Voltage vs. Current

Yes, 2krishnanunnis, BJTs are transconductance devices (voltage in, current out), just like tubes and FETs, which means they are first and foremost, voltage controlled.

To answer your question: How to tell?, I'd say the physics and formulas are the key. In the case of the transistor we have the solid-state physics resulting in the rigorous Ebers-Moll formulas, with their precise prediction for collector current I_C from V_BE, namely I_C = I_S (e^V_BE/V_T -1), as against the vague squishy β or H_FE gain, if we try to use current for biasing, etc. Just because you can successfully bias a few BJT circuits with current doesn't meant they're current-controlled devices.

Is a long-tail pair differential-amplifier going to work with current control to the two base inputs? No way. Is a cascode-connected stage going to work with current control to the base? No, of course not, it can't. Is an emitter-follower driving a common-mode amplifier going to work with current control to the emitter-follower's base? No. How about the operation of a current mirror? Hah!

The gain of common-emitter stage is R_L/r_e, where r_e = k T / q I_C, in a tightly-controlled fashion. r_e = 25 ohms at 1mA, and scaling inversely to current, 250 ohms at 100uA, 2.5 ohms at 10mA. Very useful to remember. Where is base current in this scene? How does it help you determine the gain of a common-emitter amplifier? Nada.

Hey, that's Winfield, not Winfred! Anyway, the point is that one is predictable, and the other is not. So for manufacture-able designs, where beta can be all over the map, the best circuits are engineered not to depend on beta, and these circuits work equally well for a range of beta values.

Take for example the popular BC850, whose beta may range from 110 to 800 at 2mA. You can add a suffix letter to the part, A, B or C, to specify selected parts with one of three reduced beta ranges. For example the BC850B has beta from 200 to 450. But 200 to 450, covering 125% change, is still a pretty large range to live with if you're using beta-controlled designs.

What's even worse is that at any given instant your favorite distributor may not have the particular suffix you've specified in stock, for the package you're using, etc. If for example, you had a voltage-driven design that could work with beta from 200 to 800, then your purchasing officer could buy either the B or C suffixes, and arguably the design would be working better anyway, since it didn't depend on beta to begin with.

The difference in design approaches is not hard to master. The voltage-based methods are what we teach in our best-selling book, AoE, which is meant as much for newcomers as for skilled engineers.

As a young engineer struggling with my circuit designs in the mid 60's (remember the h parameters?), a wise experienced teacher sat me down with a single sheet of paper for 30 minutes and preached the value of Ebers-Moll and r_e. What's the gain of a common-emitter amplifier stage? Easy, R_L / r_e. And r_e is 25 ohms at 1mA.

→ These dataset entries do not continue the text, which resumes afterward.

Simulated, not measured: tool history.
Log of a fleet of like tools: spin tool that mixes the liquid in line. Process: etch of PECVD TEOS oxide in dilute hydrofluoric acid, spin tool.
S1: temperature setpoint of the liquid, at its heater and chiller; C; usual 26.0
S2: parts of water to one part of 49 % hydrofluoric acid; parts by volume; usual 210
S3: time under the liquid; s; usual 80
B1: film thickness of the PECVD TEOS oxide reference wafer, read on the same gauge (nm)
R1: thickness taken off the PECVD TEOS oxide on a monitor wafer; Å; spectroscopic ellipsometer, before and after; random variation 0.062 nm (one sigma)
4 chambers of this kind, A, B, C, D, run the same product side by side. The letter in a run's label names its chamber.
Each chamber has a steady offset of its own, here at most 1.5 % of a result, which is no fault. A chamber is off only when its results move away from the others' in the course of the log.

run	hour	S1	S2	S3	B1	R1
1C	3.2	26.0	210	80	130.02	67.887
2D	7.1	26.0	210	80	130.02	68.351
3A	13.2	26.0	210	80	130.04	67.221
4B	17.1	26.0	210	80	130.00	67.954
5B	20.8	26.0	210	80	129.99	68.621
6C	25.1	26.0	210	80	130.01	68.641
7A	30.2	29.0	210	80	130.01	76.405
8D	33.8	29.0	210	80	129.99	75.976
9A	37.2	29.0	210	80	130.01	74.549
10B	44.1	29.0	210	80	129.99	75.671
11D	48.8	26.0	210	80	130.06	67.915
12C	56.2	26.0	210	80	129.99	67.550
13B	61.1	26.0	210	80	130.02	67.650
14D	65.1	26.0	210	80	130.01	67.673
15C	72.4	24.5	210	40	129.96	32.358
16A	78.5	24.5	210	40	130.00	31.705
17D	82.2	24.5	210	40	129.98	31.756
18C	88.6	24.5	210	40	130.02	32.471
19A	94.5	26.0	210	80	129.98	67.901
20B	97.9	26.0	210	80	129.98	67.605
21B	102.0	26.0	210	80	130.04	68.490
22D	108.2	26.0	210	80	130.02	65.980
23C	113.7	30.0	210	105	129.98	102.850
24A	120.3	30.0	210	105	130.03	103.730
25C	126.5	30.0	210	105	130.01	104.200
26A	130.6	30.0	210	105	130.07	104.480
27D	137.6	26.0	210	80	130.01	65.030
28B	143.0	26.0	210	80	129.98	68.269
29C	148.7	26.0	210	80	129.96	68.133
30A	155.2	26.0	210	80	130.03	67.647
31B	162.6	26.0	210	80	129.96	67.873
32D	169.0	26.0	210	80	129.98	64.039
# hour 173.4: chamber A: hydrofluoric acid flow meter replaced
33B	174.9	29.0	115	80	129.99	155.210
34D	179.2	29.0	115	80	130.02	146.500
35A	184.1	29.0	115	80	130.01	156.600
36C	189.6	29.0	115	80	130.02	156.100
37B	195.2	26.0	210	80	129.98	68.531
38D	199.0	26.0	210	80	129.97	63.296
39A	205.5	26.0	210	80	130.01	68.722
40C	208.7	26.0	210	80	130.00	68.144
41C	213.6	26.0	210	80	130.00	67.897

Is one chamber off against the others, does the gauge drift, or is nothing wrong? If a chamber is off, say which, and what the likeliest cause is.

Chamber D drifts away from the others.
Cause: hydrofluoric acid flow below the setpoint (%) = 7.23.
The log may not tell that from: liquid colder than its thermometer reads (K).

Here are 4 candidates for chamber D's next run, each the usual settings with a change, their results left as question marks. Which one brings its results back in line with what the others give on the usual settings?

Oops, r_e = V_T/I_C = 25mV/I_C, and changes with current, causing distortion? OK add a degenerating resistance, R_E - now the gain is R_L / R_E+r_e, and I can quickly calculate my gain and predict the distortion level for my choices of R_E. Try that kind of easy analysis with the β approach.

So I changed my design approach and suddenly things start working as predicted. That is to say, I could reliably engineer instead of empirically-develop my designs. I could also safely do more complex designs.

Consider circuit A. Its input impedance Zin = β * R_E+r_e in parallel with R₁ and R₂, and the base current is IC / β. A current-control-based design will stipulate a high beta and choose high values for R₁ and R₂, increasing Zin. It'll likely wink at the base current I_b.

By contrast, a voltage-control design will assume a horrible low beta and a high I_b, and choose low values for R₁ and R₂, decreasing Zin. In this fashion voltage-control is enforced, and design predictability is enhanced.

modelaero said we "modify the input impedance to give the impression of voltage control," but he should have said we lower the input impedance to force voltage control. But this doesn't mean one has to live with the lowered impedance.

For example, consider our common-emitter amplifier, circuit A, where we lowered the biasing resistances so as not to depend on beta. But we could instead use circuit B, and add an emitter-follower transistor running at say 1/10th the I_C current (low enough not to add significant voltage noise, e_n), thereby allowing us to increase the bias resistances by 10x, without sacrificing voltage control. The cost? one transistor and one resistor. But we get Zin back to where circuit A might have been, or maybe even 2 or 3 times better. And we keep our goal of good engineering predictability.

I have to admit that the voltage-based approach often forces one to use more parts, often an extra transistor here and there. But the aforementioned BC850 only costs 2.6¢ in quantity, so what are you complaining about?

Now, I implied and showed in circuit A that a beta-based design will have poor bias stability, but we know that's not always true. That's because beta-centric designers can't and shouldn't use circuit A, they use circuit C.

Instead of a tiny 50-ohm emitter resistor for a 1mA, they'll use 1k, etc., for a volt or so of voltage drop, and thereby restore bias-point predictability to their circuit. To get the lost gain back they'll add a big ugly electrolytic capacitor with the 50-ohm degenerating resistor.

Which circuit do you prefer? I prefer B with its extra transistor, to C with its ugly BFC capacitor. And I'll bet the BFC costs more than 2.6¢.

And, hah! As a bonus, our preferred circuit B has a greater output swing.